Me and everyone else used that pun yesterday.


CBS: ‘Poll: Most Say U.S. Prepared For Attacks’

The rest of this meaningless poll (which gets weight because news orgs give it weight) notes, in part:

Americans give some credit to the Bush administration for making the country safer. Fifty percent say the administration’s policies have improved the country’s safety, about the same rating as they have given the White House for the last two years. Twenty-one percent say the administration’s policies have made the country less safe, and 23 percent say they have had no effect.

President Bush’s approval rating is now at 29 percent, slightly above the low of 25 percent reached this past summer. His approval has not climbed above 30 percent since April 2007.
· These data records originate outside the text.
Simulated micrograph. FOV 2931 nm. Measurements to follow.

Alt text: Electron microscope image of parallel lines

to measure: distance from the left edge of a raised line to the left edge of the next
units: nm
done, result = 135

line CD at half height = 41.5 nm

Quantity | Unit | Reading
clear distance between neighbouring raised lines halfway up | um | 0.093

I guess this means that there won’t be a sudden push to abolish term limits (like the trend the Times spotted) for presidents. Talk about worries lessening: Bush is unlikely to ever again win the presidency.


McClatchy: ‘9/11 seven years later: U.S. ‘safe,’ South Asia in turmoil’

In one of the better 9/11 stories this morning, Jonathan S. Landay and Saeed Shah remind us that there’s a big ol’ planet outside the U.S. borders:

Taking their cue from Joint Chiefs Chairman Mike Mullen‘s assessment yesterday — “I am not convinced we are winning it in Afghanistan” — they run with it:

ISLAMABAD, Pakistan — Seven years after 9/11, al Qaida and its allies are gaining ground across the region where the plot was hatched, staging their most lethal attacks yet against NATO forces and posing a growing threat to the U.S.-backed governments in Afghanistan and nuclear-armed Pakistan.

While there have been no new strikes on the U.S. homeland, the Islamic insurrection inspired by Osama bin Laden has claimed thousands of casualties and displaced tens of thousands of people and shows no sign of slackening in the face of history’s most powerful military alliance.

The insurgency now stretches from Afghanistan’s border with Iran through the southern half of the country. The Taliban now are able to interdict three of the four major highways that connect Kabul, the capital, to the rest of the country.


Daily News: ‘Remember towering spirit in 9/11 aftermath’

Tendentious and predictable, courtesy of super-self-serious columnist Michael Daly:

The obligation to honor the murdered innocents neither begins nor ends with a quick visit to Ground Zero, whether you are Barack Obama, John McCain or anybody else.

The obligation has been with us from the day of the attack and for a brief time we lived up to it: remembering we were all in it together, no matter where we were born, no matter who we voted for, no matter what we did for a living or how much we earned.

Emma Lazarus he ain’t.


New York Review of Books: ‘The Battle for a Country’s Soul’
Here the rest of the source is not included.